Majority of companies in Turkey are family owned companies as
their equivalents around the world. It is predicted that over 70 %
of companies are family owned companies in the world. Family owned
companies differ from other companies by their policies and
management. Mostly, in family owned companies "the boss"
(mostly the founding partner of the company) takes over whole
management of the company and wants to carry out all business by
his hand even daily products purchase and expenses. Since the
founding partner carries out all business and holds power, company
becomes an asset for the founding partner and his family;
therefore, it becomes usual that company's assets and resources
can be used freely by the family members who own the company.
Borrowing money from the company or application of a fund can be
examples to this.
Borrowing from company or shareholders can lead to several
results in scope of corporate and income tax and commercial
Relationship among shareholders and company is regulated under
Corporate Tax Legislation. Pursuant to corporate tax legislation, a
company can borrow from shareholders but it is limited due to
preventing tax loss. The limit that regulated by law is triple the
amount of equity capital of the company.
In regard to Income Tax Legislation; differences against the
enterprise borne due to improper and unmatching real market value
and value used at the sale or purchase of goods violating
"value of equal principle" for the transaction with
related parties by the enterprise owner are regarded as withdrawn
from the enterprise. Enterprise owner's wife, ancestors,
descendants, third level in laws, directly or indirectly related
firms, and partner's of those firms, other firms under the
management, supervision and control by the means if capital is
regarded as affiliated. At the application of this clause,
production and construction, renting or leasing, borrowing and
lending money, transactions require salary; bonus and kind payments
are regarded as purchase or sale of goods and services in any case.

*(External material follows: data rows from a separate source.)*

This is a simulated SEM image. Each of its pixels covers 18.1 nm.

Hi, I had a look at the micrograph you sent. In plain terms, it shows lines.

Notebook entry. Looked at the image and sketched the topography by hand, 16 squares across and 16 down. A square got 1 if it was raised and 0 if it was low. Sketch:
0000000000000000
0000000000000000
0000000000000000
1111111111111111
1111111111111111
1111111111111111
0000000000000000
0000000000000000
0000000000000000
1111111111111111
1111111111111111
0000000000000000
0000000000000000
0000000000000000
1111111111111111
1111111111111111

Affiliated parties taxation operation will be corrected if the
differences regarded as withdrawn from the enterprise are
calculated at the declared tax base for income or corporate tax by
the affiliated party.
Turkish Commercial Code limits shareholders to borrow money from
their company. Shareholders cannot become indebted to the company
unless they fulfill the debts arises from capital subscription and
unless the company's earnings, including non-dedicated
reverses, meet loss from previous year. Therefore, shareholders can
borrow money from company under these two conditions.
Current Commercial Code article offers much easier way than
previous article. By this amendment, borrowing does not become an
unlimited resolution however in case of emergency it is an
opportunity for shareholders to meet their urgent needs. In
addition, long term, high rate and unsecured borrowing will be
against the letter of the law. In Commercial Code, urgent needs or
emergency concepts are not described so that these rights that are
ensured by these articles can be abused easily. Persons, who
infringe this law and borrow money from company, are sentenced due
to malpractice provisions under Criminal Law.
The content of this article is intended to provide a general
guide to the subject matter. Specialist advice should be sought
about your specific circumstances.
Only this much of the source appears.